Girl Power Profile: Kaela Segal & Sophie Levine

Sophie Levine and Kaela Segal

Cherry Hill students Sophie Levine and Kaela Segal have grown up with technology in their hands, but these South Jersey teenagers are using their smart phones for much more than games and social media.

These days, Levine, 17, and Segal, 16, are using technology to forge human connections between local residents, including seniors at Katz JCC.

Two summers ago, Levine and Segal came across a program called Wire the Wise, which teaches the “Wise generation” how to use technology. With help from the South Jersey BBYO – a program focused on leadership training, Jewish heritage, social action/community service and Israel advocacy – the pair was able to create their own version at Katz JCC called L’Dor V’Tech. The name is based off a popular Hebrew phrase, L’Dor V’Dor, which means from generation to generation.

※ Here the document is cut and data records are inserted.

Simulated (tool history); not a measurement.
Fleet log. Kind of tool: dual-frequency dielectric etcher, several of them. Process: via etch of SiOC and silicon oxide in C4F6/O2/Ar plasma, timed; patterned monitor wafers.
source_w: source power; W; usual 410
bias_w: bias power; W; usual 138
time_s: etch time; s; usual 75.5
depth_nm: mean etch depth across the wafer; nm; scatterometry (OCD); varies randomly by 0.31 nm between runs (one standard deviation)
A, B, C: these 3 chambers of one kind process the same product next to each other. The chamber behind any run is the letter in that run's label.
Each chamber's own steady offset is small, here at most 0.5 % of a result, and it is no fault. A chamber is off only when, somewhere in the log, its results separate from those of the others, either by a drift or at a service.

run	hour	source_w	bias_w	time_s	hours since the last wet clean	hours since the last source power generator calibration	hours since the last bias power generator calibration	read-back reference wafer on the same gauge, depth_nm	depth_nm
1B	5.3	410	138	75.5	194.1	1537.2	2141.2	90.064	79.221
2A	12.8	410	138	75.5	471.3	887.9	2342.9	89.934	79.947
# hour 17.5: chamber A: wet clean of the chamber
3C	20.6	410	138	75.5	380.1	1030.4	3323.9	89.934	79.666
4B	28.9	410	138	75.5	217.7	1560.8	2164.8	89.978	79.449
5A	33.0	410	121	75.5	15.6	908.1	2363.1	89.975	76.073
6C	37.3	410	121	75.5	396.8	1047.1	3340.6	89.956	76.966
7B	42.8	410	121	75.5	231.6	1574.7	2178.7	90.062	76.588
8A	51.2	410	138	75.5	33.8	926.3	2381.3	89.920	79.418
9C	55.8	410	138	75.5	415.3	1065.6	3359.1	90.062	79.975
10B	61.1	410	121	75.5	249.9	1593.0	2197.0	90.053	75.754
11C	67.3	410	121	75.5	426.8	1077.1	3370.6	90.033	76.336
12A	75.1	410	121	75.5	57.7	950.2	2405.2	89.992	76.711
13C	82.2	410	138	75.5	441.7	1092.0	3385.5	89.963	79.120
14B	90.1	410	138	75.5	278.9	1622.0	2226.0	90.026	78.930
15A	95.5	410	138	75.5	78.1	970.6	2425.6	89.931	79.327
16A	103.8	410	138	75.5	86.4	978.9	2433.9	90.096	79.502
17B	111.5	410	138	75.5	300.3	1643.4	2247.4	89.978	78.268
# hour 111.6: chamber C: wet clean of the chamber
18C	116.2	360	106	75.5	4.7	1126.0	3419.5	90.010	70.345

Segal, who is 16, says the program plays an important role in the lives of seniors and their loved ones.

“We think a lot of senior citizens aren’t able to stay in touch with their grandchildren or children, because they don’t really know how to use a smart phone,” she says. “So by them learning this, they can stay in contact and more in the loop with everything going on in their community.”

Levine says one of the participants asked for help setting up his voicemail and sending text messages. She says he reminded her how much she, and others her age, take for granted.

“Our generation grew up learning how to use our phones, and the older generation didn’t,” says Levine.

The L’Dor V’Tech program is held at Katz JCC from 3 to 4 pm every other Monday, after Segal and Levine finish their high school classes at 2:30 pm. The two students say they see an average of five attendees per session. To bring in more seniors to the program, they plan to focus efforts on advertising, using the skills they learned from Katz JCC’s teen leadership program, which they joined in 2016.

Segal says she loves seeing the joy her and Levine’s help brings to the participants.

“When they finally understand what we’re teaching, it really just gives you a good feeling, because they usually call their grandchildren to practice,” Segal says. “When they figure it out, they get so excited and happy.”